Thursday, March 16, 2006;10:52 pm **crisis core**
lol
true love is abt givin n respectin. :)
snap out of it. let it be the memories. if fate comes.. yes.. if it doesn't. den its jus too bad for us.. :)




;10:38 am **crisis core**
lol
our story has a beatiful beginning. n its gg to end gracefully too. (:
i'm sorry for hurtin u again n again. n will pray for u from a distance. :)




Wednesday, March 15, 2006;2:39 pm **crisis core**
lol
there lived a man who love a gal... but he din noe how to show his concern for her... when she fell... he din pick her up. she grew to be stronger. scars left behind were a sign of me hurtin her. when i finally look back n pick her up.. she's ard standin and walkin on her own feet again.. she no longer nd some1 to guide her.. she no longer trust some1 who wasn't here for her when she fell n cried. the man stopped... and cried. he regretted.. but she was devoid of emotions. cos she no longer sees the hero in the man. she found a new purpose in her life.. she did wad the man did to her. move on but she nv looked back. the man.. forced himself to stand up. cos he know tt the gal he loves have died. when she had the hardest fell... the man ran away. now they reached croos roads. tt's life. tt's me. tt's us.




;1:34 pm **crisis core**
lol
i'm grievin cos i lost sum1 tt i luv n care most abt. she has died. officially ytd. i knew abt it but i jus wanna c it myself. i luv her. but she's dead.

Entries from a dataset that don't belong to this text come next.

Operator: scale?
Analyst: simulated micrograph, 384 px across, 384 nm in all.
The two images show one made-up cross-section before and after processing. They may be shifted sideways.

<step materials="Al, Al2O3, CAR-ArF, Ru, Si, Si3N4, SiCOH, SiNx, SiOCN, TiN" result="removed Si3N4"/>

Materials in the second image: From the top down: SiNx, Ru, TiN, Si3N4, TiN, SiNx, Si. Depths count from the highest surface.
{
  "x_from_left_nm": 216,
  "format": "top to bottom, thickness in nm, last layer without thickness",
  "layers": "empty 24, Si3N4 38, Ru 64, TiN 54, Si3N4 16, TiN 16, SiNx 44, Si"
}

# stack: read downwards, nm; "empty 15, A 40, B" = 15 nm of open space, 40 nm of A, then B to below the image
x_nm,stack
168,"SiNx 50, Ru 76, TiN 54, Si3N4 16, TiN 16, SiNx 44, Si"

shall blog wadeva i feel ard.. if u r senstitive... go away. this is my blog. i'm jus bloggin my life.. wad i feel..

ok.. teddy finally got together w shu.. hahah... congrats for new lovers.. on the day of my seperation.. ironic.. lol... but nvm la.. anw i was talkin to eunice ytd.. intellectual talk... we went up n down west mall for dunno how many times... haha.. tok abt stuff la..cool.. eunice.. dec babies rock big time!!!! wahahha... we clique dem well gal...

thx peeps... for bein there for me when i'm so down..
shu.. for listenin to my sorrows n all the serviettes..hahah.. dun post the photos on ur blog.. so pai seh...

kelv... thx for the dulce latte... ytd.. free drink noe.. haha...

eunice.. "dec babies r fighters!" yes we r...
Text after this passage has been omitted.